Sitka’s salmon fishermen are worried about the state’s strategy for renegotiating the Pacific Salmon Treaty. That’s the document between the United States and Canada that allocates the king salmon harvest across borders and expires at the end of the year. As KCAW’s Emily Kwong reports, the fleet took to the seas yesterday (06-20-18) to send Governor Bill Walker a strong message not to sign “a bad treaty.”
Governor Bill Walker’s agenda in Sitka was pretty straightforward: meet with the mayor, speak at a conference, hold a campaign rally. He expected that. What he wasn’t expecting, was this.
(Fishermen chanting: Let us fish! Let us fish!)
Three dozen fishing vessels are parading along Sitka Sound on a blazing, sunny day. They’re blaring boat horns and shooting off fireworks. Perched on the bow, troller Cavan Pfeiffer has an orange traffic cone against his mouth, a makeshift megaphone. He shouts, “Governor Walker! We need you! Stand up!”
Salmon fisherman are worried the Governor will agree to a Pacific Salmon Treaty that deepens cuts to Alaska’s king salmon fishery. Standing with a group of conservationists and fisherman to greet the Governor’s vehicle, Eric Jordan said, “It’s a tough time for trollers.”
“There are things going on out here in the ocean. I fished all morning, got up at 3 a.m. in the morning and was out there in the fog and stuff for one fish,” he said.
King salmon populations are crashing across Alaska and no one knows why for sure. In response, the Board of Fish passed a conservation plan for Southeast in January and limited fishing at certain rivers. While Jordan supports those measures, he said he and other trollers cannot afford to lose more fish. “We’re willing to make the sacrifices written into the treaty. But we’re not willing to just arbitrarily have our share reduced,” he said.
Alaska’s negotiation team does not consider a reduction arbitrary. ADF&G Deputy Commissioner Charlie Swanton told trollers and processors at a Chinook Symposium in Sitka last month that the proposed cuts were carefully negotiated with Canada, as part of a strategy to protect endangered stocks in Washington state’s Puget Sound — and to avert a potential federal takeover of the fishery under the Endangered Species Act.
While Sitka trollers are on board with taking their share of cuts to protect fish runs in this region, they’re tired of taking the fall for problems elsewhere. The Sitka Conservation Society’s Heather Bauscher said the state needs to prioritize Alaskan interests. “Where are the positives? What are the things that are being done to support this region?,” she asked.
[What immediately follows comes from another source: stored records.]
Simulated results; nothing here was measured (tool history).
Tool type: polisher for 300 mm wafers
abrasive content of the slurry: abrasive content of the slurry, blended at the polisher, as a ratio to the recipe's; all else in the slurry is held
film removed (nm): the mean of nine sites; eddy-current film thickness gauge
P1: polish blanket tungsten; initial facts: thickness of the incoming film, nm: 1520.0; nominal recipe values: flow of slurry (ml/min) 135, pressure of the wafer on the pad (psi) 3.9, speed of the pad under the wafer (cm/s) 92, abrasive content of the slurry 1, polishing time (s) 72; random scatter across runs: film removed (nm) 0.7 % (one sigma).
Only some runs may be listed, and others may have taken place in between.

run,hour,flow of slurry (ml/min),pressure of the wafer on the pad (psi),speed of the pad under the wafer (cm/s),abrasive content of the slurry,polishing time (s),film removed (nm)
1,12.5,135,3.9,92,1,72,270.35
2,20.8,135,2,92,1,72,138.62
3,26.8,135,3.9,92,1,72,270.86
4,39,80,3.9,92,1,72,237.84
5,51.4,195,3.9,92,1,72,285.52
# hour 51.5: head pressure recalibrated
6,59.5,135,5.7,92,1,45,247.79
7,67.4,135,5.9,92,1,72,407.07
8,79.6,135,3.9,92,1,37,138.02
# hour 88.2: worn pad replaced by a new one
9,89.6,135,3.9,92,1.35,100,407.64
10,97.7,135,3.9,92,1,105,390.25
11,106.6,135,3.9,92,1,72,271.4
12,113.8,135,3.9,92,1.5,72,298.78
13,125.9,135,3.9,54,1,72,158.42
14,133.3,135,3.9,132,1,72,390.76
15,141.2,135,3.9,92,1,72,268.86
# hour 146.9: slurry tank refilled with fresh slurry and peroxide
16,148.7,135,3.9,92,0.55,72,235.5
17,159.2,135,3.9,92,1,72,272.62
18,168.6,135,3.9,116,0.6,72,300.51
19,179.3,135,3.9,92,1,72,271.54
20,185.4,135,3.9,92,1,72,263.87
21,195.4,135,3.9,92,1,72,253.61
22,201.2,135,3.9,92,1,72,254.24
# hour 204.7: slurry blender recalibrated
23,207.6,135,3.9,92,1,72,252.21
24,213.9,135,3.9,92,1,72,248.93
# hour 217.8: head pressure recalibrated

After arriving by car, Walker took in the whole scene. He waved to the vessels, listening to the words being shouted from the decks. He stood in the street and spoke with the group assembled. He told them, “We’re going to try to get the best deal that’s available. I’m known for doing bold things and so I’m not a very good follower of this is the way we’ve done it in the past necessarily.”
Walker did not elaborate on what that meant, but lingered looking at the water for a few minutes more. We then walk into a restaurant, where there’s a single customer eating a buttered scone. It’s Lieutenant Governor Byron Mallott.
Walker greets him heartily and they confer on the boats still circling the harbor outside. Walker said he’s keeping an open mind on the Pacific Salmon Treaty as treaty negotiations are still ongoing.
“Well, I have nothing to sign at this point. What I like to do before I make any decisions on anything is I like to hear from all different sides of it. So, that’s the beauty of being in Sitka today and the graciousness of those who have come out to express their opinion. I celebrate that,” Walker said.
What Walker is not celebrating is a potential trade war with China. News broke of China’s retaliatory tariffs on American goods on Friday (06-15-18), including 25% on seafood imports — though not to secondary processing. Walker will meet with U.S. Department of Commerce next week to illustrate what a blow this would be to Alaska’s seafood industry and plans for a natural gas pipeline.
“We have probably the largest trade opportunity with China from the United States and that’s in our liquefied natural gas. That’s about an $8 to $10 billion dollars export per year and we believe there’s about 100 years of supply. That’s about a trillion dollars,” Walker estimated.
Fresh last month’s trade visit to China, Walker believes a deal between the two nations can be brokered before the tariffs take effect. “I think there’s a deal to be made. I really do. And I think Alaska could likely be a part of the deal,” he said.
Walker said he and Mallott also sent a message to the White House, calling for an end the practice of separating children from their parents at the U.S./Mexico border. The Congressional Delegation has spoken out as well. Walker called the separations “intolerable.” Mallott spoke to the history of Alaska Native children being separated from their parents to attend boarding school.
“I was one of those and as a young person, you don’t think about the anguish and grief that just had to have caused your parents. Now to reflect upon it, it almost takes me to my knees. So I understand fully what’s at stake here,” Mallott said.
Walker listens intently to Mallott talk about this. The two men had an usual road to statewide public office, merging on an independent ticket in 2014. They speak in turns about the tough choices they’ve had to make and how their professional relationship has only grown. Walker said, “We chose each other. We weren’t an arranged marriage as a result of an election or a primary. We chose each other and we remain that way.”
They’re entering this election season with the raceway crowded. Former Senator Mark Begich filed to run as a Democrat, which means voters will have choices on the left and the right — led by former Lieutenant Governor Mead Treadwell and former state senator Mike Dunleavy. As an independent, Walker said they’ll have to work harder to win a three-way race. But his strategy is to shoot down the middle with a bipartisan message. He said, “We’ll continue to be who we are.”
An earlier version of this story said there were two dozen troll vessels in the water. That number was closer to three dozen.